Thursday, February 7, 2008

NOTICE TO EMPLOYEES

The following policies will be implemented within the next 24 hours:

Dress Code:

You will come to work dressed according to your salary:

1. If we see you wearing Prada shoes and carrying a Gucci bag, we will assume
that you are doing well financially and do not need a raise.
2. If you dress poorly, you need to learn to manage your money better, so you may buy nicer clothes, and therefore you do not need a raise.
3. If you dress just right, you are right where you need to be and therefore do
not need a raise.

Sick Days:

We will no longer accept a doctor's statement as proof of sickness. If you are able to go to the doctor, you are able to come to work.

Personal days:

Each employee will receive 104 personal days per year. They are called Saturday and Sunday.

Bereavement leave:

This is no excuse for missing work. There is nothing you can do for dead friends, relatives or co-workers.
1. Every effort should be make to have non-employees attend the funeral
arrangements.
2. In rare cases where employee involvement is necessary, the funeral should
be scheduled during the late afternoon.
3. We will be glad to allow you to work through your lunch hour and
subsequently leave one hour early.

Bathroom breaks:

Entirely too much time is being spent in the toilet. There is now a three minute time limit in the stalls

1. At the end of three minutes, an alarm sill sound, the toilet paper roll will retract, the stall door will open and a picture will be taken.
2. After your second offense, your picture will be posted on the company bulletin board under the Chronic Offenders category.
3. Anyone caught smiling in the picture will be sanctioned under the company's mental health policy.

Lunch breaks

1. Skinny people get 30 minutes for lunch, as they need to eat more so that they can look healthy.
2. Normal sized people get 15 minutes for lunch to get a balanced meals to maintain their average figure.
3. Chubby people get 5 minutes for lunch, because that's all the time needed to drink a Slim Fast.
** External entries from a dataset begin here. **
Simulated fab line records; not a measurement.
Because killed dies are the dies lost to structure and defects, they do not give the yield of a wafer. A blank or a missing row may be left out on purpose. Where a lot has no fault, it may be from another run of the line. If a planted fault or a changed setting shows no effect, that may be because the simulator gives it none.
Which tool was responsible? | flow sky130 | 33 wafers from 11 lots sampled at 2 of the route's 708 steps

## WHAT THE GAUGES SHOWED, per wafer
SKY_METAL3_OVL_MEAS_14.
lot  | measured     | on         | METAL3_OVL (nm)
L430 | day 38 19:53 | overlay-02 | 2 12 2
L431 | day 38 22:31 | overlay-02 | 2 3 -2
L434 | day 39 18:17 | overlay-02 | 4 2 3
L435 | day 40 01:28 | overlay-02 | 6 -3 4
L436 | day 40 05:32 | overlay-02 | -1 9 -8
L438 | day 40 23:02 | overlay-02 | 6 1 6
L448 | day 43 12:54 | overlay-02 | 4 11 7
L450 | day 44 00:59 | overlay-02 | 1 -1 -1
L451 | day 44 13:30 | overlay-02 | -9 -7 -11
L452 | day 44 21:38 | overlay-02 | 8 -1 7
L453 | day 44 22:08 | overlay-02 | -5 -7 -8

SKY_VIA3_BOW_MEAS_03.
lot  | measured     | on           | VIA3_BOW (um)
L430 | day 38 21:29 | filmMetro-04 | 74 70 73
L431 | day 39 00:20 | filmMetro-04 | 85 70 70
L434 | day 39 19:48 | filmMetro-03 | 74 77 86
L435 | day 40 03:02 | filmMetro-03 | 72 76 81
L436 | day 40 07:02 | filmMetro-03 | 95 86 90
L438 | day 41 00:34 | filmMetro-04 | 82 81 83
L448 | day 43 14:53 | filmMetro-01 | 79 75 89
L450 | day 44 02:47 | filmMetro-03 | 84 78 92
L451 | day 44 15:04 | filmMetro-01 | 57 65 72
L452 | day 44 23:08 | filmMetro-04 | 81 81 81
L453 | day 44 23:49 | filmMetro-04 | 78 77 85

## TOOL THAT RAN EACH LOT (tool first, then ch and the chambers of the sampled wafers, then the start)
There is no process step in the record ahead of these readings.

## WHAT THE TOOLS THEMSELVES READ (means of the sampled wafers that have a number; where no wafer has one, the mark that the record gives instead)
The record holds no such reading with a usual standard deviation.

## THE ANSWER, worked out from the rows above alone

Thank you for your loyalty to our company. We are here to provide a positive employment experience. Therefore, all questions, comments, concerns, complaints, frustrations, irritations, aggravations, insinuations, allegations, accusations, contemplations, consternations and input should be directed elsewhere.


THE MANAGEMENT

We, the willing,
led by the unknowing,
are doing the impossible, for the ungrateful.
We have done so much for so long with so little,
that we are now capable of doing anything with nothing.